Once I had several pages of notes, I set to the task of making the poem. One of the challenges for me was to ground the poem in the narrative of the film, but not simply describe what takes place on-screen. So I had to spend some time reflecting on what a traffic jam like the one in the film means or represents in a broader sense. I knew that I wanted to talk about time and space, as it was obvious to me that one thing that happens when traffic builds up like this is that time slows down in a way. The space we are occupying with others in the world has become more limited and, in a way, the world has forced us to embrace a slower speed.

Because the concept of “space” had introduced itself, it wasn’t long before I thought of the French philosopher Gaston Bachelard—whose writing I’ve found to be an inspiration for many years. To me, it was a natural move in the fourth stanza to talk about the intersection and the traffic jam from above—as that’s where we, the viewer of the film, see it from. But the move that I made in the eighth stanza regarding sitting next to a window and “reverie” is very much influenced by Bachelard and his ideas about “the poetics of space.” It occurred to me that sitting and watching the traffic jam, and filming the traffic jam, were other ways that time was being slowed down—only for the overhead observer, not just the travelers in their vehicles waiting for the traffic to free up.

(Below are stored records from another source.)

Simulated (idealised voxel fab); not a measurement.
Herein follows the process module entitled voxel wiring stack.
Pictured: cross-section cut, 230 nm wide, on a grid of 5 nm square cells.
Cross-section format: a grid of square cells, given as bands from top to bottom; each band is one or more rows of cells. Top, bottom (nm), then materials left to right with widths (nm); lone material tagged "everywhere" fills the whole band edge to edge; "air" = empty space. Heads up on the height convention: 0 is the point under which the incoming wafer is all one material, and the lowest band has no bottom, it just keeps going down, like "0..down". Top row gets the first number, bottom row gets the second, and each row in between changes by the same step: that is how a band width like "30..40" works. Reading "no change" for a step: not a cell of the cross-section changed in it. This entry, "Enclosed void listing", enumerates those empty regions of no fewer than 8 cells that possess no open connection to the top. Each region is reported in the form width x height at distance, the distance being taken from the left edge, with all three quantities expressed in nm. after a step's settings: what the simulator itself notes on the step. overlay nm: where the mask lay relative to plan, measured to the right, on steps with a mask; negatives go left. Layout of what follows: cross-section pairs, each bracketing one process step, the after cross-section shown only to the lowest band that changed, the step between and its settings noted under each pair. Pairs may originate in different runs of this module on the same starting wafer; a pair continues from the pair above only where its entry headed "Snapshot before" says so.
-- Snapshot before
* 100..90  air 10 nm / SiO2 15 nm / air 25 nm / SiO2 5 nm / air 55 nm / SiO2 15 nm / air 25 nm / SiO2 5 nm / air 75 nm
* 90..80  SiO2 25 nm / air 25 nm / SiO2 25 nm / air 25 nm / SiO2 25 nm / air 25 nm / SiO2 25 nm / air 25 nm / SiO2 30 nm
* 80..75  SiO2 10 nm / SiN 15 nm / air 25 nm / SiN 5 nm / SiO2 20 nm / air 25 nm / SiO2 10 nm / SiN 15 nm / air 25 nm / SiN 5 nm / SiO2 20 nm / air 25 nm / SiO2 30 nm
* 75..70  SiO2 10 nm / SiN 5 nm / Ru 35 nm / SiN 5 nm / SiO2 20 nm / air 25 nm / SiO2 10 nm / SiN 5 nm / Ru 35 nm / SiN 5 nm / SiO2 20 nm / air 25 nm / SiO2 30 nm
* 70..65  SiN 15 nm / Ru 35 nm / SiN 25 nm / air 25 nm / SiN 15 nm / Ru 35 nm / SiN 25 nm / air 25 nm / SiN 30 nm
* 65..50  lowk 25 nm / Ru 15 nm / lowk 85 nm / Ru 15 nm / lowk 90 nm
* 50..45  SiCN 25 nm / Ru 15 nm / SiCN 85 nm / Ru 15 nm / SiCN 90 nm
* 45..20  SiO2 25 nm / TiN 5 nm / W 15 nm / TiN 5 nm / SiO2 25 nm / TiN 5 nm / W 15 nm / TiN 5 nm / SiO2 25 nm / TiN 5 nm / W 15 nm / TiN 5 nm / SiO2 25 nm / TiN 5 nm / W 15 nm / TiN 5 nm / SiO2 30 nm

The most rewarding part of writing for me is the moment of discovery—when, through the process of trying to say something, I find myself articulating a truth I didn’t know. This happened while I was writing my “Traffic Jam” poem—one thing led to another and I had a revelatory moment. About midway through the poem, in the midst of my Bachelardian reverie about time and space, I found myself reflecting on how the spaces that we establish for ourselves—the literal rooms with their windows and tables and chairs—influence the art we make. And, to take it one step further, the art we create—the poem, the film, the song—is its own sort of “space,” its own room. And this room, this newly created entity in the world, is a presence all its own that has its own influence on how the world exists. That is one reason that I love to experience art and one of the main reasons I continue to make it.